The Lions of Tawhid: The Times’s C.J. Chivers travels with an antigovernment fighting group in and near Aleppo, where the war for Syria’s future has hardened all involved.
TAL RIFAAT, Syria — Abdul Hakim Yasin, the commander of a Syrian antigovernment fighting group, lurched his pickup truck to a stop inside the captured residential compound he uses as his guerrilla base.
His fighters had been waiting for orders for a predawn attack on an army checkpoint at the entrance to Aleppo, Syria’s largest city. The men had been issued ammunition and had said their prayers. Their truck bomb was almost prepared.
Now the commander had a surprise. Minutes earlier, his father, who had been arrested by the army at the same checkpoint in July, had called to say his jailers had released him. He needed a ride out of Aleppo, fast.
“God is great!” the men shouted. They climbed onto trucks, loaded weapons and accelerated away, barreling through darkness on nearly deserted roads toward a city under siege, to reclaim one of their own.
Mr. Yasin was pensive as he drove, worried that the call was a ploy to lure him and his fighters into a trap. “Often the government does this,” he said. “Usually it is an ambush.”
He had sent an empty freight truck ahead, he said, to check the way. But he never slowed down.
During five days last week, Mr. Yasin and his group, the Lions of Tawhid, allowed two journalists from The New York Times to live and travel beside them as they fought their part in the war to unseat President Bashar al-Assad.
This group falls under the command of Al Tawhid Brigade, a relatively new structure in Aleppo Province that has unified several groups and fights under the banner of the Free Syrian Army, the loose coalition of armed rebels.
While broad extrapolations are difficult to glean from one fighting group in a complex society, the activities and personal stories of these men, a mix of civilians who took up arms and dozens of army defectors who joined them, offers a fine-grained look of the uprising, and the momentum and guerrilla energy it has attained.
Mr. Yasin, 37, was a clean-shaven accountant before the war. He lived a quiet life with his wife and two young sons. Now thickly bearded and projecting a stoic calm under fire, he has been hardened by his war in ways he could not have foreseen.
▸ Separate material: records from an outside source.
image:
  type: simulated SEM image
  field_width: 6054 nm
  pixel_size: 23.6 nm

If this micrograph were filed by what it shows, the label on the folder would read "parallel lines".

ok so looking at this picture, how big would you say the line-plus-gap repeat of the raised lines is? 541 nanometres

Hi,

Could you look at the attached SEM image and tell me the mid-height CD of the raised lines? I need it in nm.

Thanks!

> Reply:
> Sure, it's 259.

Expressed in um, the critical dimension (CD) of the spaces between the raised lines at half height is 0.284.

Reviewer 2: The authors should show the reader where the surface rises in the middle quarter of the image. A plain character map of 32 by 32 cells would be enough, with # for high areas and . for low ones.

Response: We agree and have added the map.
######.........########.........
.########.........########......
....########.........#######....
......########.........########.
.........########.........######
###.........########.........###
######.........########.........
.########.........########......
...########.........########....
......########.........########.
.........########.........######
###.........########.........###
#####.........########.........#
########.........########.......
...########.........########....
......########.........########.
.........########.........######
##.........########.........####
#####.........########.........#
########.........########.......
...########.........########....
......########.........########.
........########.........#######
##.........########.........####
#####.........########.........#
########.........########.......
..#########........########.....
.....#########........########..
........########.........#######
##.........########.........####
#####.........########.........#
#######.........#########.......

He roams the Aleppo region with dozens of armed men in camouflage, plotting attacks with other commanders, evading airstrikes, meeting with smugglers and bombmakers to gather more weapons, and rotating through front-line duties in a gritty street-by-street urban campaign. He prefers to sleep by day, and fight by night.
His fighters are a cross section of a nation at war with itself. They include a real estate agent, several farmers, construction workers and a nurse who owned a short-order restaurant. These men fight side by side with a cadre of army defectors, who say the government they once served must fall.
The civilians started with stones and firearms bought for hunting. Their first more powerful weapon was a huge slingshot for hurling Molotov cocktails and small homemade bombs. As professional soldiers have joined them, they have gradually acquired assault rifles, machine guns and rocket-propelled and hand grenades. They now control a captured armored vehicle and two tanks.
As they have grown in numbers and strength, they have organized into a force that mixes paramilitary discipline, civilian policing, Islamic law and the harsh demands of necessity with battlefield coldness and outright cunning. They have informants and spies, and eavesdrop on the government’s military radios while trying to form a nascent government themselves in the territory under their control.
But mostly they yearn to fight, seeking to destroy the Assad government and its better-equipped forces by most any means. Their collective confidence that they will prevail both bonds them together and informs their sense that this is their time.
From Protests to Arms
For the people of Tal Rifaat, a city of roughly 20,000 people on an agricultural plain, the uprising moved in stages from peaceful demonstrations to open war. It began with protests early in 2011, which the government tried to smash.